Ministry of Defence paid nearly £22 million in Iraq War compensation claims
Taxpayers paid more than £20 million to cover compensation claims against the British military during the Iraq war.
Some 1,471 claims brought by Iraqi nationals between 2003/04 and 2016/17 were settled by the Ministry of Defence (MOD), according to a Freedom of Information Act.
The overall bill totaled £21,949,879.
Figures released show that most of the cases, some 1,145 over the six years until British withdrawal in 2009, were settled for £2.1 million by the MoD's claims officer in Iraq.
However, the vast majority did not reach public attention in Britain.
The MoD agreed £19.8 million in out-of-court settlements in 326 cases, out of a further 1,200 claims for wrongful imprisonment or mistreatment, brought before UK courts.
Publication of the figures comes after Leigh Day solicitors Martyn Day, Sapna Malik and Anna Crowther were cleared of wrongdoing in pursuing compensation actions for claimants who were later said to have told "deliberate lies".
The decision drew a line under a 13-year legal fight sparked by the Battle of Danny Boy in May 2004, when British troops were given an order to remove the bodies of the 20 Iraqi dead and take them back to a nearby camp along with nine prisoners of war.
The detainees, who were insurgents with the Shia militia Mahdi Army, would go on to claim they had been mistreated and heard the torture and murder of their compatriots.
The MoD FoI response said: "The reason for the settlement of the overwhelming majority of claims received is not, as has been reported, that the MoD accepts that the claimants were maltreated."

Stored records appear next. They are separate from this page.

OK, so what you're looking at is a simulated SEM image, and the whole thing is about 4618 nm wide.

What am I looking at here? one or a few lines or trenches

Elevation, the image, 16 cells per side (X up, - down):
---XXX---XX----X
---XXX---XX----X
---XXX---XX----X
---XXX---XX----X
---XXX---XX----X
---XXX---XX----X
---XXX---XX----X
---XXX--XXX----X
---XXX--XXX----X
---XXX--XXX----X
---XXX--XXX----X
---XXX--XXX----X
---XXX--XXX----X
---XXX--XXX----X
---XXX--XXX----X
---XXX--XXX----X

Payouts were in line with a European Court of Human Rights decision in 2011 on unlawful detention but the Strasbourg court changed position in a similar case in 2014, and the MoD said it had since ceased payments.
The cost to the public purse is likely to be far higher, reportedly reaching £100 million.
But the MoD has declined to give a figure for payments in relation to court costs, citing confidentiality.